The first time President Trump equated himself with Andrew Jackson, he was being interviewed by Sean Hannity immediately after the inauguration, mentioning the former president “who they say was the most like my campaign because it was a vicious campaign.”
Presumably, he was referring to the story published during the 1828 Presidential campaign by the Republican-leaning Daily National Journal endorsing John Quincy Adams, that Democrat Jackson had “fought a man, chased him away like a dog, and stolen his wife”. Jackson ultimately fought a duel over the story that insinuated that he had married his wife, Rachel before she was divorced (which was technically correct).
In actuality, Trump’s campaign, 188 years later, was marked by his own unjustified and vicious personal attacks on almost every other opponent.
The pronouncement by Trump’s adviser, Steve Bannon, lauding the new president’s inauguration speech as “Jacksonian” may have had a lasting and gratifying impression on President Trump. Bannon defined Trump’s inaugural speech as “an unvarnished declaration of the basic principles of his populist kind of nationalist movement… I don’t think we’ve had a speech like that since Andrew Jackson came to the White House.” Bannon then equated this populist nationalism to patriotism.

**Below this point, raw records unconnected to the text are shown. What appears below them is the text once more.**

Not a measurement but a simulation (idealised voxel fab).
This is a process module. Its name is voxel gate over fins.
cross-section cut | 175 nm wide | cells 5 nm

In what ways does Andrew Jackson represent the Trump administration?
Jackson was the first Democrat to run for U.S. President, establishing the Party. He was referred to by his adversaries as a “Jackass” and “Old Hickory” for his irascible personality. When he learned that Henry Clay, his campaign opponent for his second term, approved of the National Bank, Jackson took every effort to squash this federal department, earning a censure from Congress for using unconstitutional means. His policies were known to be motivated as much for personal vendettas as they were for nationalistic principles.
Jackson was ruthless in real estate, effectively stealing native Cherokee lands for his own profit. He mandated and managed the “Indian Removal Act”, which he signed in 1830, forcing native Americans to vacate their territories in Southeast U.S. states, resulting in the infamous Trail of Tears. Thousands died on their way to reservations in Oklahoma.
On May 1, 2017, a day that President Trump recently proclaimed as “Loyalty Day”, he invoked his role model again by asking Salena Zito of the Washington Examiner, “People don’t ask that question, but why was there a Civil War? Why could that one not have been worked out?” He added that “Jackson was really angry that he saw what was happening with regard to the Civil War, he said, ‘There’s no reason for this'”. This quote by Andrew Jackson cannot be verified as Old Hickory died more than 15 years before the Civil War began.
Out of 44 other U.S. Presidents, Donald Trump has chosen to hitch his wagon to one of the most controversial and contentious Democrats.